Sun 19 Jan 2020
Movie Review: THE GREAT HOTEL MURDER (1935).
Posted by Steve under Mystery movies , Reviews[4] Comments
THE GREAT HOTEL MURDER. 1935). Edmund Lowe, Victor McLaglen, Rosemary Ames, Mary Carlisle, Henry O’Neill, C. Henry Gordon, John Wray, Madge Bellamy. Based on the novel by Vincent Starrett. Director: Eugene Forde.
Edmond Lowe, the star of two mystery movies recently reviewed here by David Vineyard, plays detective once again in The Grand Hotel Murder. An amateur detective, I should add. In real life he’s a writer of mystery novels, but also one who’s able to make Sherlock Holmes-type deductions just by careful observation of a young girl sitting impatiently in a hotel lobby.
His counterpart in this film is a somewhat slower in the wits department hotel detective, played in good humorous fashion by Victor McLaglen. (This is not the only time that he and Lowe teamed up together, beginning with their Flagg and Quirt series, the first of which was What Price Glory?, a silent film released in 1926, with three or maybe four sequels.)
The dead man whose murder is reflected in the title of the film was a gentlemen who finagled the young girl’s uncle into switching rooms with him over night. The question immediately of course is, who was the actual target?
Lowe and McLaughlin do their best to one-up the other throughout the movie, and it comes as no surprise (without revealing anything) that it is Lowe’s character who almost always come out on top, to good comedic effect, as well as being a fairly decent detective story.
The opening scenes follow Vincent Starrett’s novel fairly closely, but from that point on, the two story lines diverge significantly. I remember reading somewhere, a reference now lost, that after seeing the movie himself, Starrett confessed that the killer’s identity surprised him as much as anyone else.

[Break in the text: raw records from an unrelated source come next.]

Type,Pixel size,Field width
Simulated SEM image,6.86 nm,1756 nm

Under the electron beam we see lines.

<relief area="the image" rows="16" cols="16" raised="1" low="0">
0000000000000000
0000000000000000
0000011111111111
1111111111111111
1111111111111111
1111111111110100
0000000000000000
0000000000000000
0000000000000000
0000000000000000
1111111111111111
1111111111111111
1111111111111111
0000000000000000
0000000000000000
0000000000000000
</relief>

In conclusion, I will say that it surprised me too, even though I didn’t write the book.
January 19th, 2020 at 5:01 pm
A bit too much comic relief, but I liked that they used a bit of misdirection via the cast as a red herring of sorts.
For once the detective work by Lowe’s character is the real thing and not brilliant guesses or impossible leaps of logic.
January 20th, 2020 at 8:19 pm
Thank you for telling us about this. I’d never heard of it.
Just watched it.
Have mixed feelings.
The first half is better than the second.
And the mystery plot never gets interesting.
Plus features:
Edmond Lowe gives his usual good performance.
The set pieces are nicely done: the hotel opening, later the New Year’s Eve party.
Camera movement is not bad in the first half.
Lowe’s detective work is good in the film’s first half.
Royer’s costumes have plenty of glamour. They rise to a climax with the New Year’s Eve party.
January 20th, 2020 at 8:34 pm
Mike
I agree with all of the points you make, especially the fact that the first half is much more interesting than the second half. You’re right: that’s when all of the detective work is done.
I have a feeling that once they changed the story from the way it went in Starrett’s book, they lost theor way and didn’t really know what to do with what they found on their hands.
January 20th, 2020 at 10:52 pm
I agree with Mike and Steve although I enjoyed it a little less, but Edmund Lowe is nearly always a pleasure to be with. and while I don’t quite feel that way about McLaglen, pretty near.